This scenario Freetrade would still exist (though perhaps wouldn’t survive the fallout of lack of trust in their service). I imagine they would restore from backups and everyone would pull their assets to somewhere more stable.
But I imagine your thinking more along the lines that Freetrade completely collapses and in the process lose all client information. While this is extremely unlikely (like never going to happen), it’s essentially up to you to keep records of your own finances. So… back up your statements.
You wouldn’t, they would, looking at the terms of service Freetrade sell assets and return money on most cases. Fractionals also can’t be transferred, they have to be sold. So I imagine any administrator would likely go down the sell route and return the money… perhaps?
This comes down to a decision on your part. If you dont trust the company and it’s structure to protect your money sufficiently then you simply shouldn’t have your money with them. It’s that simple. But the coverage would attempt to cover any shortfall and fees ultimately (there’s probably going to be fees)
You can see an example of what happens here https://www.fca.org.uk/news/news-stories/information-customers-beaufort-securities-limited-bsl-and-beaufort-asset-clearing-services-limited
No it’s not. The limit is 85k. See the example above
There is a small number of retail clients (fewer than 10) for whom the costs of distribution and any shortfalls will be over the FSCS limit of £50,000, and those clients will have to pay any costs over this limit.
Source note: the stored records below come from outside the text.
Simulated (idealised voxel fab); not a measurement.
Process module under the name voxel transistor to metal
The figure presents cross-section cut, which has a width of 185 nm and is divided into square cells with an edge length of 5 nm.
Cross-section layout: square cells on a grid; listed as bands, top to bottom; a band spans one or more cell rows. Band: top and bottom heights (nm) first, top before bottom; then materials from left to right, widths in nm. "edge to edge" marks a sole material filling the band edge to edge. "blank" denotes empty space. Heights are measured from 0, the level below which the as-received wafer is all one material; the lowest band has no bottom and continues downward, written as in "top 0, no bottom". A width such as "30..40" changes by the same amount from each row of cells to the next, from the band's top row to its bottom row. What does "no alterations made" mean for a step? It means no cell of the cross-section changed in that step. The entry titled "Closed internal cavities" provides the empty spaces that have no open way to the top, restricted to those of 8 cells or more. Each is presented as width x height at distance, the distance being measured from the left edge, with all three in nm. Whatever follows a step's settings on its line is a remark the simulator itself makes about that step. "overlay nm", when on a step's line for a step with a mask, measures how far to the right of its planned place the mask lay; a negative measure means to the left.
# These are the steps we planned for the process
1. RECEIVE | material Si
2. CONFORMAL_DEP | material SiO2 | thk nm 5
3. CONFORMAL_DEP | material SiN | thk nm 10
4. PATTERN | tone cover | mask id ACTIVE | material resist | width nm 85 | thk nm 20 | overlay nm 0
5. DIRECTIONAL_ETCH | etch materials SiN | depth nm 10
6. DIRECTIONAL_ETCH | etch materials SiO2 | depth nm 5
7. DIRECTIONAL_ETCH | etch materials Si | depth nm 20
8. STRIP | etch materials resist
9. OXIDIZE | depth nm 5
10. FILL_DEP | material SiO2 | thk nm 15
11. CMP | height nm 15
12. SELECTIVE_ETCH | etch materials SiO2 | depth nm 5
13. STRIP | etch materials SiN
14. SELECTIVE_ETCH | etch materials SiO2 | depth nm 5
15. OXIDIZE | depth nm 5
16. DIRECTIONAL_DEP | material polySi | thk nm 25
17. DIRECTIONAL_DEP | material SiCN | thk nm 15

Those clients who are not eligible for FSCS compensation – or have specifically requested not to receive FSCS compensation – will need to pay the costs of distribution of the client money and custody assets, and if there are any shortfalls will not receive back all their client money and assets. There are various options for these clients to pay the costs of distribution of custody assets which are set out in the Distribution Plan.